It has been known at least since the invention of elliptic-curve cryptosystems in 1985 that algebraic curves over finite fields can be very useful for cryptography. Elliptic-curve cryptosystems have already been treated extensively in several books (see for instance Blake, Seroussi, and Smart [11], Enge [21], Koblitz [59], and Menezes [81]), and so we focus here on other, and more recent, applications of algebraic curves over finite fields to cryptography in which rational points of the curve play a role. Specifically, we discuss applications to stream ciphers, to the construction of hash functions, and to the construction of authentication schemes. As usual in this book, we prefer to use the equivalent language of algebraic function fields rather than the language of algebraic curves.

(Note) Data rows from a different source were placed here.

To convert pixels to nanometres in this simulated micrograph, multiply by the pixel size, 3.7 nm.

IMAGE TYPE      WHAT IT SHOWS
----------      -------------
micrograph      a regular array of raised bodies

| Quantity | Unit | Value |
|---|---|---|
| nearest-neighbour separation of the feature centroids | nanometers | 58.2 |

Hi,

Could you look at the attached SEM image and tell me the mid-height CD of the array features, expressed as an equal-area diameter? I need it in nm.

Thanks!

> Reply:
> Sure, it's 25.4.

Background on Stream Ciphers and Linear Complexity

A cryptosystem is a basic tool for data security that transforms data in original form (plaintexts) into protected data in encrypted form (ciphertexts) and, vice versa, recovers plaintexts from ciphertexts by decryption. The encryption and decryption schemes depend on the choice of parameters (keys) from an extremely large set of possibilities. A fundamental distinction is made between public-key cryptosystems (such as the elliptic-curve cryptosystem) and symmetric cryptosystems. In a public-key cryptosystem, the encryption key K is public knowledge and only the decryption key K1 is kept secret from unauthorized users.